Wright: Yes, it was.

Johnson: Definitely. That’s interesting, because you were doing the testing and you didn’t know until you did the test, just how dangerous it was.

Tower: Nowadays, those kinds of tests are impossible. People now are worrying about what in the old days we figured would have been just like nitpicking.

Johnson: Yes, there’s standard operating procedure, now.

Tower: It’s critical.

Johnson: I appreciate it.

Wright: When you look back over these 70 years, are there other areas that you would like to share with us, or some of the other accomplishments that you would like for us to know about?
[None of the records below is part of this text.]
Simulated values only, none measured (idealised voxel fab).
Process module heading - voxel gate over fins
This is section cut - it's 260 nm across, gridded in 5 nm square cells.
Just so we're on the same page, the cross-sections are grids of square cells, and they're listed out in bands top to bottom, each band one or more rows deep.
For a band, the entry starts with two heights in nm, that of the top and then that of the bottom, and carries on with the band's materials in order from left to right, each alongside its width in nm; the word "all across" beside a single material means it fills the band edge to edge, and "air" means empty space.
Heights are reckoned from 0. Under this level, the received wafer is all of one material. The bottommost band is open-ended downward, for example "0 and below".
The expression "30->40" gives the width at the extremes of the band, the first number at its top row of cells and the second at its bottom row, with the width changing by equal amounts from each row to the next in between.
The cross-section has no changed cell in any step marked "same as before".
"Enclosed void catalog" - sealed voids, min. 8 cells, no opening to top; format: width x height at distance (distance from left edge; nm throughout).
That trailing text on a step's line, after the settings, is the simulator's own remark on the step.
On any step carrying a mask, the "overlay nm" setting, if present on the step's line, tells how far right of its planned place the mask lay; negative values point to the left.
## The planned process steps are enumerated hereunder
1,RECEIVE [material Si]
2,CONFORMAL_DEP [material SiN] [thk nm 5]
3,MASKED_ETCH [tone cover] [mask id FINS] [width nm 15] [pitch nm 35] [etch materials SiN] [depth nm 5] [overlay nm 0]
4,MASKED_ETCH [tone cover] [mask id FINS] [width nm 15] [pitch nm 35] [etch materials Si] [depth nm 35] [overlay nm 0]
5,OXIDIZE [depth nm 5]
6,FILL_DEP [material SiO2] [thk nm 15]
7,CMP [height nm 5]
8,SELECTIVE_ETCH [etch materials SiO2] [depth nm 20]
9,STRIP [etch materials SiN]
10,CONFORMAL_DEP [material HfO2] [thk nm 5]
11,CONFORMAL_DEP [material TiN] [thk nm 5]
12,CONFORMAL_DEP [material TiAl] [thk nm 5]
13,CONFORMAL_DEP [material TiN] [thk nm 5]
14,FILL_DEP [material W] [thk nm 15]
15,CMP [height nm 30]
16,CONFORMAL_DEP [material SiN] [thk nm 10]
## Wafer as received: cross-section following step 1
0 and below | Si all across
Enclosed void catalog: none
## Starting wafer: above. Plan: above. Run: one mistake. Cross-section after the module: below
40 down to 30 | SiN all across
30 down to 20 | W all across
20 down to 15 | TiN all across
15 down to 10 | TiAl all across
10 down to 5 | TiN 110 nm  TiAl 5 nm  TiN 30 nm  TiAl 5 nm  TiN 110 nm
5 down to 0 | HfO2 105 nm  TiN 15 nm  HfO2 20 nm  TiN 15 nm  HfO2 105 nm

Tower: In broad terms, I covered pretty much everything. I diddled a little bit with physics. At one point, when we were working on thermionics, I did some analytical surface studies that were of no real consequence, except they were interesting to me. The physics of molecules on surfaces, I messed with that but really didn’t have the background to do it. It was interesting, and I thought, “Well, gee, sometime when I retire, I’d like to do that,” but no, by that time, I’m through.

I wrote two or three papers that were published in the physics journals as letters to editors, and found errors that other people had done, or did the first computation on something or another—molecules on surfaces. This physics of molecules on surfaces, I did that as kind of a sideline. Without really enough background, it was correct, but not really earth-shaking in any sense, but just interesting to me, and tolerated at that time. I wouldn’t even start something like that today. You couldn’t start it—how would you justify starting it? We were working on engineering studies involving that kind of stuff, so I thought, “Well, this is interesting, I’ll do this on the side,” and did it on the side.

Wright: When you get through with your updating code for your heat transfer, what’s your next project?

Tower: Next project, I will probably start staying home, because I have deferred stuff at home for a long time. I will have been retired now, as long as I worked, I worked 35 years, when you figure it out, and 35 more years is 70. Except that I did work for Sverdrup Engineering for eight years. That, this is not now involving NACA, but that was the smartest thing I ever did because I met people that I still know, and that I’m still friends with, and that I’m still working with, that I met then when I was a contractor. Actually, that’s why I got started with my code.

Wright: It sounds like you were fortunate to have a little bit of all the things that you were interested in.

Tower: I’ve had a huge variety of experiences, huge variety.

Wright: We thank you for sharing them with us this morning.

Tower: Nothing real important.

Wright: I think it’s all just a smaller piece of a bigger puzzle that all came together, so we appreciate it.

Tower: NASA, I feel one thing that keeps me here is that when I started out, I started at such a low level and I was tolerated as an SP-5 at a very low level. I feel, somehow, I owe something back. Now, I’m stuck giving back.

Wright: I think you’ve given a lot, and just the insight of all that you’ve seen has to help all of those who haven’t come yet to see anything.

Tower: It’s been an interesting place and there are interesting people here, and my best friends are here, still. I, frankly, don’t like being around people my age.

Wright: Old people? Yes.

Tower: They’re boring. All they do is talk about their aches. It’s unfortunate.

Wright: It’s so fortunate for those that are younger that are able to tap into your brain on what’s worked and what hasn’t worked because analyzing is analyzing. It’s not just computer.

Tower: Some do. There’s a young girl here—she’s not young anymore; I mean young to me—she’s 40, to me, my kids are 45. She has been using my inputs. I think basically what I am now is a senior mascot.

Wright: A go-to guy. “I’ll go to him and ask him what he thinks,” see? You’re still analyzing for them, so that’s the good news. Thank you so much for making the travels over here and spending some time with us this morning.

Tower: Yes, now I got to figure out how to get back there.